Kurdish peace viable within a few months, Turkish PM says

Kurdish peace viable within a few months, Turkish PM says

ANKARA

Turkish Prime Minister Ahmet Davutoğlu. AA Photo

The Turkish government and the Kurdish political movement have sounded a note of optimism for the future of the stalled peace process, with Prime Minister Ahmet Davutoğlu suggesting that the process could reach a settlement within the next few months if all actors involved fulfill their roles.

“Now there is a road map that we have designated. If all of the parties, particularly the segments that are involved in the resolution process, do their part, then the desired point can be reached in the shortest time, within the next few months,” Davutoğlu said in an interview aired on Al-Jazeera late on Oct. 22.

A leading deputy of the Peoples’ Democratic Party (HDP) echoed Davutoğlu’s optimism, saying five or six months could be enough to complete the process, including disarmament by the outlawed Kurdistan Workers’ Party (PKK).

“Including disarmament, five-six months would be enough for us to reach an absolute peace. That’s to say, we would leave all these things behind when March arrives,” Önder said, speaking in an interview with CNN Türk on Oct. 22.

Still, both outlined their party’s essential priorities for such striking progress in the process, which aims to end a bitter three-decade-old conflict between the PKK and Turkey’s security forces that has claimed almost 40,000 lives over more than three decades.

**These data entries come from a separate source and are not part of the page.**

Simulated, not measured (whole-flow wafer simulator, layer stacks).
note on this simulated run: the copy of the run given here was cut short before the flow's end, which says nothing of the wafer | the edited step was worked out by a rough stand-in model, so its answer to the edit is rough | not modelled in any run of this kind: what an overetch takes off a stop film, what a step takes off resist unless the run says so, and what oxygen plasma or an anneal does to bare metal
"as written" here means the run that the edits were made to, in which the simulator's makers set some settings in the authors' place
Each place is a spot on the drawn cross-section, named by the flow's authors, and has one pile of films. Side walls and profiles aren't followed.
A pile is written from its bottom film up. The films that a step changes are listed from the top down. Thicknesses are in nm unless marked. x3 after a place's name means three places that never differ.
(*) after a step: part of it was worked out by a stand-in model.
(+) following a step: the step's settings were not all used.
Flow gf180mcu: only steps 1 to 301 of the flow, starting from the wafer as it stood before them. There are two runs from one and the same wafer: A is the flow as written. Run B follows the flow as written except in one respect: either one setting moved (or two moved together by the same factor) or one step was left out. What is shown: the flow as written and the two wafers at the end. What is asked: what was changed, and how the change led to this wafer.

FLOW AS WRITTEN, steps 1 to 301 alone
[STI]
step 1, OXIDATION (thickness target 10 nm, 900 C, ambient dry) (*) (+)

While Davutoğlu underlined the need for mutual steps and stressed that the ruling Justice and Development Party (AKP) should not be expected to unilaterally advance the process, Önder, whose party is a key player in the Kurdish political movement represented in Parliament and is directly involved in the process, stressed the urgency of improving jailed PKK leader Abdullah Öcalan’s living conditions.

“Our stance is open and clear. We have taken the required steps and we are determined to take more. But of course these kinds of processes don’t work unilaterally,” Davutoğlu said.

“There is a particular need for everybody’s agreement on the preservation of public order and stability in Turkey and this process should be run step by step. If the developments in Iraq and Syria didn’t happen, we had the conviction that we could have completed this in a shorter time. However, the developments in Syria and Iraq, particularly the latest incidents, led to some troubles in regards to steps that would be taken inside Turkey,” he added, in an unveiled reference to violent demonstrations that dealt a severe blow to the shaky peace process two weeks ago when upward of 43 people died in the worst unrest in Turkey’s southeast in years.

For his part, Önder, who is a frequent visitor to Öcalan as part of the peace process along with the HDP’s deputy parliamentary group chairs, İdris Baluken and Pervin Buldan, cautioned that an improvement in the living conditions of Öcalan, a central player in the process, is a “must.”

“His conditions have not changed. We have held more than 20 meetings and we held all of them in the same place. He is staying in a place that is at most 15 square meters in area,” said Önder.

“It must change. A person is trying to build peace and he is doing this despite all of these limited conditions,” he added when asked whether he thought there would be a change in Öcalan’s conditions.

Meanwhile, HDP leader Selahattin Demirtaş refuted reports suggesting that the government had shared a road map for the process with them.

“Four days ago, an index of the road map was given to us and we shared this with Kandil. Öcalan wanted someone from Kandil to participate in the negotiation delegation,” Demirtaş said in an interview published in daily Cumhuriyet yesterday, referring to the Kandil Mountains, where other PKK leaders are headquartered.